FeatureBench: A SolidWorks autograder

Introduction: Starting with the problem

As with all successful projects, the key is to start with a problem that needs solved. In this case, I was acutely aware of the need for this project through my experience as a teaching assistant for a freshman engineering class.

This course, “Engineering Fundamentals Studio”, is a 1000-level engineering class focused on teaching students to take their ideas from their head and get them onto paper and into a computer. We do this by discussing technical drawing, computer aided design with SolidWorks, 3d printing, rendering, and more. My project focuses on the SolidWorks portion of the course.

My team of TAs valued providing meaningful feedback to students so they could not only correct their assignments/work, but learn and understand what they did right, what they did wrong, and how to improve for future submissions. That said, doing this takes a lot of time, proving to be a challenge for both the undergraduate TAs who have to balance teaching and grading with their own course loads and for the course’s budget as it was stretched thin with all the hours the TAs were putting into homeworks.

Before FeatureBench our grading pipeline was as follows:

Students visit Canvas to retrieve the expectations of the assignment (typically delivered as a PDF)
Students create the part in SolidWorks
Students upload their SolidWorks document (SLDPRT) to Canvas
A TA downloads the SLDPRT and opens it on their own device
TA computes the volume and surface area of the document and compares it to a known good part’s volume and surface area

If the volume and surface area (mass properties) match, we know that the parts are the same. If they do not match, we know the student did something wrong.

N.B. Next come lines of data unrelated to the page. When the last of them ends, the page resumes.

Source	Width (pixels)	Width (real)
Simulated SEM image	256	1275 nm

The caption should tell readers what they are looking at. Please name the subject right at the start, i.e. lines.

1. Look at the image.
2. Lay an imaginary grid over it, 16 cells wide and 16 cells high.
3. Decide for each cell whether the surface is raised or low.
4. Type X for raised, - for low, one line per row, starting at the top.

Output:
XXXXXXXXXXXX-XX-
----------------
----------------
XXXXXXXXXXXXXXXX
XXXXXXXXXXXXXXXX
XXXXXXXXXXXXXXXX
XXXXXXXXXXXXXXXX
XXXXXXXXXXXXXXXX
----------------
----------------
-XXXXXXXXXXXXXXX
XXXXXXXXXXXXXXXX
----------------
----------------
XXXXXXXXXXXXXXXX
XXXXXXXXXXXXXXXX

To alleviate some of this pressure, I created FeatureBench to take care of some of the rote parts of grading. Students submit their homework to FeatureBench and FeatureBench automatically opens their SolidWorks part, grabs an image of the part, and computes the volume and surface area. If the volume and surface area match, the student is assigned a perfect score. If they do not match, FeatureBench attempts to match it to known common mistakes (manually entered) and score accordingly.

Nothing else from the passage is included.